Grid Computing Goes Mainstream
Grid standards will undoubtedly help in the effort to move more software to grid by providing a common framework on which applications can be built. And large software companies such as Oracle and SAP already either have products (Oracle 10g) or pilot programs (as SAP does) for grid-enabled applications in place. "Grid has kind of been like a science experiment until now," says Tony Scott, CTO at General Motors. "It’s been not commercialized, not standardized, not accessible, not really supported in the classical IT environment." But Scott sees the entrance of Oracle and others as a sign that grid will begin to develop the support infrastructure required by enterprise IT tools: "We not only need the product itself, we need the manageability tools, we need the provisioning tools, we need all of the ecosystem it takes to support these things in our environment."

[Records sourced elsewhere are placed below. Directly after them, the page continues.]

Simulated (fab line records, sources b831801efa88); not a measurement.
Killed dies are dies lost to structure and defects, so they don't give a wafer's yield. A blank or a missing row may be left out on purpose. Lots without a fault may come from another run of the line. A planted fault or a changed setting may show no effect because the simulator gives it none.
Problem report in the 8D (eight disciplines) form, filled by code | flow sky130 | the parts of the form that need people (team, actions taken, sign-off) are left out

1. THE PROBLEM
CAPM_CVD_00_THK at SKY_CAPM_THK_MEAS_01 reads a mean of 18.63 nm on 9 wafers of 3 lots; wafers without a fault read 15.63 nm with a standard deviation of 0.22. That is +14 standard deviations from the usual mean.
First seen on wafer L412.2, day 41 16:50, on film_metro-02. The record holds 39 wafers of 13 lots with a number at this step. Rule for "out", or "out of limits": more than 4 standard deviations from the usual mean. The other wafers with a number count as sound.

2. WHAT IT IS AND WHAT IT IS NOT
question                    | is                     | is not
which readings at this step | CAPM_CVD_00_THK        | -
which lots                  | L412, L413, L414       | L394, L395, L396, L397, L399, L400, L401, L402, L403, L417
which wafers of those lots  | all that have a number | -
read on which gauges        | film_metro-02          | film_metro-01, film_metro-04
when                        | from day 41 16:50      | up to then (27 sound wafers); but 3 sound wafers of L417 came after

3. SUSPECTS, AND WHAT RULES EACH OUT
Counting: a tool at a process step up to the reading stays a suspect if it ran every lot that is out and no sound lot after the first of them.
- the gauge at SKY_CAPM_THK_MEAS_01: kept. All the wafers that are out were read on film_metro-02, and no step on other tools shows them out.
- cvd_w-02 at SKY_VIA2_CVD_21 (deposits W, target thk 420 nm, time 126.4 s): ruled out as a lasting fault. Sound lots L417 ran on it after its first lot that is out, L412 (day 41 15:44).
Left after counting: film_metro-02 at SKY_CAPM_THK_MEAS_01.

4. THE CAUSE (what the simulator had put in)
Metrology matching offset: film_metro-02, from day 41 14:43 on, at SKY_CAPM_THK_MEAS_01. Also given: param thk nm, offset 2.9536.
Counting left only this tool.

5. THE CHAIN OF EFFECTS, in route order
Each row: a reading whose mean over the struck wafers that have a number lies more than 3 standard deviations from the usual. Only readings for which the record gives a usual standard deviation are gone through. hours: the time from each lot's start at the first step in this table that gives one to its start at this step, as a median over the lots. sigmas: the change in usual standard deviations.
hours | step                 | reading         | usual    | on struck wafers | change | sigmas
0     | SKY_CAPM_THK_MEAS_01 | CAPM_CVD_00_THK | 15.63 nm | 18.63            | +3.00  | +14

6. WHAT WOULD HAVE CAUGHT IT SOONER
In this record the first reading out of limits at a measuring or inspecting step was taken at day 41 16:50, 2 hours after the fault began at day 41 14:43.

It’s a Grid, Grid, Grid, GRID World
Grid computing continues to evolve. Analysts and vendors now identify at least three types of grids. While most people think of computational grids, enterprises are looking into data grids that don’t share computing power but instead provide a standardized way to swap data internally and externally for data mining and decision support (music sharing systems like LimeWire and Kazaa are examples). Collaborative grids, meanwhile, let dispersed users share and work together on extremely large data sets. (The NEESgrid, www.neesgrid.org, for example, allows earthquake researchers to share data and even research equipment as virtual teams over the Internet.) Clabby of Clabby Analytics also notes that subgenres such as utility grids, enterprise optimization grids and others continue to develop. In short, grid isn’t going away.
Given that, it behooves CIOs to identify those business functions and applications that might benefit from being grid-enabled. As GE Financial Assurance’s Horvath says, "I think it would be very difficult for a CIO to find a technology and an application that has the payback that [grid] does. The cost is so low and the benefits are so high that it can’t be ignored."